By way of context, Sondrel is one of only a handful of firms capable of supplying the higher-spec chips required, others are in Asia but are considered vulnerable to Chinese interference.
Excellent summary
In similar situations MEN has done x 4 (i have now sold) and REDX x 2 ( I hold)
I believe SND can easily get to 10p-15p particularly now that CRUX asset mgmt are now out and the resulting bounce back was evident to be starting on Friday
For first time in 2 weeks there was buy limits in place into the close
Thankyou Smart Money
I agree and sorry its fallen so much for previous holders
What REDX, C4XD SND etc had I common was the fact that
1) they were needing £10mln+ per annum of funding
2) had BOD and /or II holding majority of shares which left private investors at the bottom of the heap
3) funding on this scale (last 5yrs) with no sign of profits/breakeven was unlikely yo be indefinite
But I agree, the SND story is far from over
With regards to the delisting proposal, I absolutely get it. AIM is not only expensive (£500,000 per year to maintain a listing), it’s completely broken and closed. And the lack of UK institutional investor interest in tech stocks makes delisting an even more compelling proposal given that Sondrel could quite easily IPO on the NASDAQ market at 20x its current market cap, and have access to a broader universe of investors and, accordingly, a larger quantum of future funding to execute their strategy.
And the flight of good quality, UK tech (inclusive of biotechs) stocks to the private sector (unlisted) and, eventually, to Wall Street, is equally astonishing. However, rumours surfacing last week in the City indicated urgent regulatory modifications being fast-tracked by the UK financial watchdog to stem the exodus and enhance the country’s appeal for business and investment. So it’s worth watching this space.

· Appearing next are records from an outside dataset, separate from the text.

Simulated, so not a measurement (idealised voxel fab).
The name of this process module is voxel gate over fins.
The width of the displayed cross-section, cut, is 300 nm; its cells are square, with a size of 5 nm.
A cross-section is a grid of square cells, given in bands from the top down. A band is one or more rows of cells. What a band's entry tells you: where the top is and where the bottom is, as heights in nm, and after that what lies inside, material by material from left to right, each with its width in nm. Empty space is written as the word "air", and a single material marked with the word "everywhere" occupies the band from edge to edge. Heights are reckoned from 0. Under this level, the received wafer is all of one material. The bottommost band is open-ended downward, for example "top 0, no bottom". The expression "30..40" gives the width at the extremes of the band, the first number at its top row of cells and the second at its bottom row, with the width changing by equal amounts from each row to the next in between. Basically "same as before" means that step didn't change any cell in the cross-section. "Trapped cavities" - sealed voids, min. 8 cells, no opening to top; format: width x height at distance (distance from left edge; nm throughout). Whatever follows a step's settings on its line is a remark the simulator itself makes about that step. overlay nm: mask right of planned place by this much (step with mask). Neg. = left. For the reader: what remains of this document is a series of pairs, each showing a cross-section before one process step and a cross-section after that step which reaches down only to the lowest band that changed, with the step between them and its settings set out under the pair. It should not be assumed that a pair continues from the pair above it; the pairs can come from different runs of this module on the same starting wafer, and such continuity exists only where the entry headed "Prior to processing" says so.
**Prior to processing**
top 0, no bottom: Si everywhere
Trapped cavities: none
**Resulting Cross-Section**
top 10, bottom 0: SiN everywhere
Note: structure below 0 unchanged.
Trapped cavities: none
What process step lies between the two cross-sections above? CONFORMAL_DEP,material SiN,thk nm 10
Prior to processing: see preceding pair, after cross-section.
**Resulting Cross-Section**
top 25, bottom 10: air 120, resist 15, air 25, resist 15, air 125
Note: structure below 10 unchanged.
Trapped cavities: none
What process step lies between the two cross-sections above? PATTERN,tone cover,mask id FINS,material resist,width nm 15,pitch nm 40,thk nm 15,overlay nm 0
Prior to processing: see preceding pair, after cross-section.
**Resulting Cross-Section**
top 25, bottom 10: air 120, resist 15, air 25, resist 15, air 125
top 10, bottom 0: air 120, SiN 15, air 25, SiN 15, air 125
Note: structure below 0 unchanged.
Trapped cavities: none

https://www.ccn.com/news/business/wall-stree-stock-exchange-undervaluation/
In the meantime, Sondrel shareholders have the luxury of time before a definite decision, and timeline, is provided for the delisting proposal which, for all intents and purposes, could be reviewed on a strengthening share price (closer to the TP). Who knows?
What I do know is that, having been invested in SND for the last 14 months, I strongly believe this is an incredible opportunity to buy into a remarkable business at bargain-basement prices.
Or put another way, the current market cap of £2.9m (3.5p per share) represents a glaring undervaluation in the market, and which is likely to be corrected at pace.
AIMHO.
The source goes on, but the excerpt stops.